Assignment 6

Unless otherwise stated, assignments are to be done individually. You are welcome to work with others to master the principles and approaches used to solve the homework problems, but the work you turn in should be your own. Under no circumstance should you seek out or look at solutions to assignments given in previous years.

If you need help with any problem, be sure to follow the Ed posting norms.

Overview

Continuing our example from Assignment 5, we will use survey data to investigate bias-variance trade-offs, over-fitting, under-fitting, cross-validation, and regularization.

Problem 1

Download and explore a small dataset that includes a subset of 400 responses, similar to the survey data introduced in Assignment 5, but now with a few more features.

Throughout this problem set we will be predicting the likelihood that an individual will vote for candidate A, so for convenience you may wish to create a binary (TRUE / FALSE) variable, candidate_A that records whether or not each individual indicated support for candidate A.
Also, you may find it useful to compute AUC via the ROCR package, where necessary. Be sure to reference discussion notes for how to define your own compute_auc() function.

Problem 1, Part A

Using all the available features, fit a logistic regression model on the small dataset of 400 rows to predict the probability that an individual will vote for candidate A. Evaluate the performance of the model by computing AUC on the same data that you fit the model on.

Problem 1, Part B

Download a test set of 400 new responses. Using the model you fit in 1a, predict votes for these new individuals.

Note that you should not re-train your model on this test set; rather, use the model you fit on the initial set of data in 1a to simply generate predictions on this new test set.

Evaluate the performance of the model on the test set by computing the AUC. Compare the performance of the model on the two datasets, and briefly comment on any differences you observe.

Problem 1, Part C

Re-train the model using a larger dataset with 9,500 observations (which includes the 400 responses from 1a, but not the 400 observations from the test set in 1b).

For the newly fitted model, evaluate its performance on both this larger dataset and the test set from 1b. Briefly comment on what you find.

Problem 2

Now we explore the idea of model selection using cross-validation and $L^p$ regularization, to improve our model from Problem 1.

For this problem, use the same small dataset of 400 observations, and the test set that we’ve been using in Problem 1. Do not use the larger dataset of 9,500 rows.

Problem 2, Part A

Start with the 400 observations from part 1a, and divide the dataset into two components: a training set consisting of the first 300 observations, and a validation set with the remaining 100 observations. Do not shuffle the dataset before splitting.
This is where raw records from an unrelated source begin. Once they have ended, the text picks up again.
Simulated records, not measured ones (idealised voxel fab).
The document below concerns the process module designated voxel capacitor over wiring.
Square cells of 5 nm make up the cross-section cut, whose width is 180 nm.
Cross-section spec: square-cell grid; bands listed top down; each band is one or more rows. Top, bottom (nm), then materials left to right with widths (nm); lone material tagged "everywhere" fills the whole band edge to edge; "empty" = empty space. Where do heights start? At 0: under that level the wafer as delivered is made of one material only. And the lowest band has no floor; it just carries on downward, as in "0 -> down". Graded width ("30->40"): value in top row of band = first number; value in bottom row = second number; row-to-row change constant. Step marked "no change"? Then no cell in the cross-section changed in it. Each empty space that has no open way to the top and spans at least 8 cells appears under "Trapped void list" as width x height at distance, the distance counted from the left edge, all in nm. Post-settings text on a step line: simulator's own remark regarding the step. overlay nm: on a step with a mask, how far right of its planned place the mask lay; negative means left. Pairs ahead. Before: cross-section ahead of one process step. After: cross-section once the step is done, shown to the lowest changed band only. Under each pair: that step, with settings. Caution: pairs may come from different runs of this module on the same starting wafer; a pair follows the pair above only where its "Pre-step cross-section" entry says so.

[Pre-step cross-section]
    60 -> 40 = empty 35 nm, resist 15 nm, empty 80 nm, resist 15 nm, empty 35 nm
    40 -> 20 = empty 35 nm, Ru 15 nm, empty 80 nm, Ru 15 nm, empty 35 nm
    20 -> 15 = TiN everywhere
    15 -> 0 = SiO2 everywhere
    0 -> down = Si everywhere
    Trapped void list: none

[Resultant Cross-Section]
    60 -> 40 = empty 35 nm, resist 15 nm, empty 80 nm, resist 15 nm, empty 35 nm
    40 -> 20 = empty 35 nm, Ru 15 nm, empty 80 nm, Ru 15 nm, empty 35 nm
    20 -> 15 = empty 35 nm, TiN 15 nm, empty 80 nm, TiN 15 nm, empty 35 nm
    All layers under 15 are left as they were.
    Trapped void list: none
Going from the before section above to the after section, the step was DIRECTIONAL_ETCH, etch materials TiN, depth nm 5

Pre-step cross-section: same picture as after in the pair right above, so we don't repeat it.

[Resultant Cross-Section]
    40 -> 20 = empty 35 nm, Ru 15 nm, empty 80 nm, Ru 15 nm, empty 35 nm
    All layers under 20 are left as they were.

Fit L1- and L2-regularized models on the training set with 10 values of the regularization parameter lambda.

To implement L1 and L2 regularization in R, we use the glmnet package. The glmnet package makes fitting regularized models simple, but it requires a model matrix instead of a formula. Reading the documentation for glmnet is highly recommended.
The number of lambda values to fit can be specified with the nlambda parameter. For example, to train an L1-regularized model on a data frame named train_data, using 10 values of lambdawith a response variable in the candidate_A column, and just age as a covariate, you can use this code:

  x <- model.matrix(candidate_A ~ age, train_data)[, -1]
  y <- train_data$candidate_A
  model <- glmnet(x, y, alpha = 1, nlambda = 10, family="binomial")

We use alpha = 1 for L1-regularization, and alpha = 0 for L2-regularization.
You’ll need to adapt the above code to train a model that uses all the available features.
Once a model is fit, the actual values of lambda used can be extracted from the model with model$lambda.

Problem 2, Part B

For each of the 20 resulting models (10 values of lambda for each of the L1 and L2-regularized models), compute AUC on the training set (300 rows) and validation set (100 rows).

Using predict() with glmnet will generate a matrix of predictions for all values of lambda that were used to fit your model.
For example, to generate predictions from the fitted model on a data frame of 100 rows named d, you can adapt this code:

  new_x <- model.matrix(candidate_A ~ age, d)[, -1]
  p <- predict(model, newx = new_x, type = "response")

This will result in a matrix of 100 rows (corresponding to the rows of d) and 10 columns (corresponding to the values of model$lambda).

Plot two lines that show how AUC on the training and validation sets change as a function of the regularization parameter lambda, for each of the L1 and L2-regularized models.

In other words, plot the value of lambda on the x-axis, and the value of AUC achieved on the training and validation set on the y-axis.
For this plot, use a log10-scale for the x-axis (see scale_x_log10 in ggplot).

Problem 2, Part C

i. For each of the L1 and L2-regularized models, select the value of lambda that achieved highest AUC on the validation set.

As a result, you should have two models, one L1 and one L2-regularized model.

ii. Report the value of AUC on the validation set achieved for each of the two selected models.

iii. Plot coefficient values for the selected L1 and L2-regularized models. Briefly comment on what you observe.

You can extract the model coefficients with the coef command.
To specifically extract the coefficients for a model that uses lambda = l, set the s parameter to l, e.g., coef(model, s = l).

iv. Finally, of the two models, select the single model that acheived the highest validation AUC. Compute the AUC for this model on the test set.

To generate predictions from the fitted model on a data frame named d, using a specific value of lambda, you can write:

    new_x <- model.matrix(candidate_A ~ age, d)[, -1]
    p <- predict(model, newx = new_x, type = "response", s = l)

In the code above, l is the value of lambda you would like to use for generating the predictions.

Problem 3

Please provide a brief (1-2 paragraph) status update on your project, including your specific contributions thus far and your plans for the upcoming week.

Submission

Prepare a short report detailing your results.

Please submit the following:

your report as a single PDF file
a single, fully functional R script or markdown file that we can run to reproduce all the numerical results and plots in your report.

We will put the necessary data files into the same directory as your script before running it.

Be sure to read these report tips before preparing your submission. Reports that are difficult to parse may lose credit.

Please submit your work on Canvas.